On May 1, 2020, pictures released on social media revealed a curious modification to the Shenzhen, the only Type 051B destroyer built by China. The largest warship in the People’s Liberation Army Navy when she was commissioned in 1999, the 6,700-ton steam-powered destroyer was long ago overtaken by more modern designs.

The photos released in May showed boxy containers installed in a row amidship. Based on the design of the containers, it was clear the venerable destroyer now was packing YJ-12 supersonic cruise missiles, a type once described as “the most dangerous anti-ship missile China has produced thus far.”

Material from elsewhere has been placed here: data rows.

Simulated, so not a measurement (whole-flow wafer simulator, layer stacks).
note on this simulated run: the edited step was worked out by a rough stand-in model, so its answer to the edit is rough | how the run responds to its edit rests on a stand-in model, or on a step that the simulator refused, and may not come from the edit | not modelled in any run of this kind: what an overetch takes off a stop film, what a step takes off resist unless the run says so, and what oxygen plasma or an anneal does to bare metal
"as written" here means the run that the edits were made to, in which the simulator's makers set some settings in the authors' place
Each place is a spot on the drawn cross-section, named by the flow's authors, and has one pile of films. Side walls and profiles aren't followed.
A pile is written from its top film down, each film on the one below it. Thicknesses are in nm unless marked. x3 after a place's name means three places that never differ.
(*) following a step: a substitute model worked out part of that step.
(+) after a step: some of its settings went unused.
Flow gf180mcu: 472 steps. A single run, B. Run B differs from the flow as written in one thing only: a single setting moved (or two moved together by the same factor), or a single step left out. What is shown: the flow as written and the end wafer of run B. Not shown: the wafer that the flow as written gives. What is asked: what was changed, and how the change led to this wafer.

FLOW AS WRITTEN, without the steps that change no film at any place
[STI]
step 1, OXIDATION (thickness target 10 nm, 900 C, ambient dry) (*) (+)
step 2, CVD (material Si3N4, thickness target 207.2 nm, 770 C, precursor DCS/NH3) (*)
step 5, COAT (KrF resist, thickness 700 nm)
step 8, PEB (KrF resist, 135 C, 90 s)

However, Shenzhen and the ex-Russian Sovremenny-class destroyer Hangzhou, which mounts only eight YJ-12s, are the only PLA warships currently known to be outfitted with the missile, which is primarily deployed on JH-7 and H-6 maritime strike bombers.

Steam-Powered Guided Missile Destroyer

The Shenzhen is a product of the 1990s, an era when the PLA Navy commissioned small runs of experimental ship designs in rapid succession as it sought to narrow its sizable technological deficit with the navies of Japan, Russia and the United States.

Oddly, the Type 051B—also known as the Luhai-class—was a significantly enlarged evolution of two Type 052 Luhu-class destroyers which entered service in 1994. Benefitting from warmer relations between China and the Western world in the 1980s, the Type 052s made extensive use of foreign components. These components included LM2500 gas-turbine engines built by General Electric, U.S. and Italian sonars, and French radars, combat and fire control systems.

However, these systems did not integrate well together, and a U.S Navy delegation invited to inspect a Type 052 noticed that the ships retained the foreign-language labels and documentation. Besides, availability of Western components gradually dried up over the 1990s due to sanctions placed after the massacre of protestors near Tiananmen Square in June 1989.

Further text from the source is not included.